The Bourne Ultimatum is not a TV show, per se

First and foremost this is a post about a movie. Yes, I know, this is suppose to be a TV site. Bear with me. I’ll tie it all together.
About a month ago I watched both The Bourne Identity and The Bourne Supremacy back to back on DVD. I was pretty blown away by the series incredible action and non-stop movement. It was one of those post-trailer reflex actions where the new film made me excited to get a quick refresher with the old. Yesterday afternoon I saw Ultimatum. It was, expectedly, awesome. I might go as far to say that the Bourne franchise is the best action-series of all time. [OK, here it comes] The Bourne films work (and specifically work on me) because they’re able to utilize not only the best aspects of film making (the stars, the budgets, the scale) but the best aspects of television (the character complexity, the serialization). They are the only films that give me the same sense of satisfaction I get after watching a really good episode of The Wire or Lost or any number of serialized dramas that frequently deliver. It’s also one of the few franchises where each episode leaves me dying to see the next. More after the break…
Most action sequels are a rehash of the first film, but with a new bad guy and maybe a new location and certainly there are television shows that follow this mold as well: the CSIs, the Law & Orders. The Bourne series doesn’t do this. Each installment is a continuation of the main story where you really need the information in the first to enjoy the second. The films conform to the action movie play book — there’s the car chase, the fist fight, the close call — but that’s where the similarities end.
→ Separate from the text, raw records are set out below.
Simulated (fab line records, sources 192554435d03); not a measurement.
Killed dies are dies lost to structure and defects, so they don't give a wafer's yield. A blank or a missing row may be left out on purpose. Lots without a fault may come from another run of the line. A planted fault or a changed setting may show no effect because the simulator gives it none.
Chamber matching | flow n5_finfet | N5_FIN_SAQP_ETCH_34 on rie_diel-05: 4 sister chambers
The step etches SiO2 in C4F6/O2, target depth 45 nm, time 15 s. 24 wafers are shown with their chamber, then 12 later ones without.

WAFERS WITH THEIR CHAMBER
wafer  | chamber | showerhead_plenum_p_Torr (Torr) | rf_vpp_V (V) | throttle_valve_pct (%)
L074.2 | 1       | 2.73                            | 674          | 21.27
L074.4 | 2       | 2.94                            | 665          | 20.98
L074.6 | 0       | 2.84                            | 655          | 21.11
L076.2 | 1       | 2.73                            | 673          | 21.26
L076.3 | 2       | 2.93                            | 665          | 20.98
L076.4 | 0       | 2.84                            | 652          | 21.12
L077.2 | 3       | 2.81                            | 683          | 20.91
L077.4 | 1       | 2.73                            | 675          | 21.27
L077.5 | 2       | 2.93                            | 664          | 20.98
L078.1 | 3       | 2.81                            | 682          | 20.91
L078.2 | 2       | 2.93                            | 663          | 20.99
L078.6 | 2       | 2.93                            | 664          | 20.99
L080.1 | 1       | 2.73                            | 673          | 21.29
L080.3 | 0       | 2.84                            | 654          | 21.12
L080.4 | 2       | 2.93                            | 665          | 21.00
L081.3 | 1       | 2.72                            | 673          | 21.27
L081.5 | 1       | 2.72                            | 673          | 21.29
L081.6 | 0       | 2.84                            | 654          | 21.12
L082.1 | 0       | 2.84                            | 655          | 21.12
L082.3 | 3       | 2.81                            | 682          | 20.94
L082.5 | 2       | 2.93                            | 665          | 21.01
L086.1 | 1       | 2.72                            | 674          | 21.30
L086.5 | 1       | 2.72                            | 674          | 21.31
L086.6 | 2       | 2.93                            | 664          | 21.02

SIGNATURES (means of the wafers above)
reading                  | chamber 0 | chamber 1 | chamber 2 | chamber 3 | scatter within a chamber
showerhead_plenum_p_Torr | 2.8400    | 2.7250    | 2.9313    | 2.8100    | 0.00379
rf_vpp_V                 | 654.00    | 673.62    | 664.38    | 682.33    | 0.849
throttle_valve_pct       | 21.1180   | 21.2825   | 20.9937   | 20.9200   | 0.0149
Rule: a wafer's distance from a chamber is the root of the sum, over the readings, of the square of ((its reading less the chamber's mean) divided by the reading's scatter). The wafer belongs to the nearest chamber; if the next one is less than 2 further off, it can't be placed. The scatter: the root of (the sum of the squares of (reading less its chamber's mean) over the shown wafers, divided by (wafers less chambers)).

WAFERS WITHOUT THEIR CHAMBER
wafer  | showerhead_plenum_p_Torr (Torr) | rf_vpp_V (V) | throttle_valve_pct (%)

Look, I love the Die Hard movies, but John McClane never changes. He doesn’t really learn anything, nor should he. The films need him to be a certain type of character and he happily fills the mold. Jason Bourne is far more complex. He isn’t the same character in Ultimatum that he was in Identity and certainly not the same person he was in his previous life which we’re given glimpses of in each outing. I wonder if this type of action hero were even possible before the television revolution at the beginning of this decade, as its a character that would seem far more comfortable in a weekly serial than in an action series with installments every two years.
I’m not complaining. If this were a television series it wouldn’t be able to even come close to the films scope — it’s also nice to see an action movie that can get its ass out of Los Angeles. Though don’t be mistaken, The Bourne Ultimatum (and the rest of the series) is television story-telling projected on an enormous screen for $10 a pop. Here’s hoping Hollywood continues to borrow from television and not the other way around, as the most interesting stories have been on the small screen for years.
Tags: Movie Review

August 10th, 2007 at 2:32 pm
I suppose it’s also a throwback to shows like The Fugitive (on DVD this week!) where the characters learned about themselves as the series went on. Seems like that storytelling died out in the ’80s and early ’90s, only to be reborn (re-Bourne?) with the Sopranos-era cable renaissance.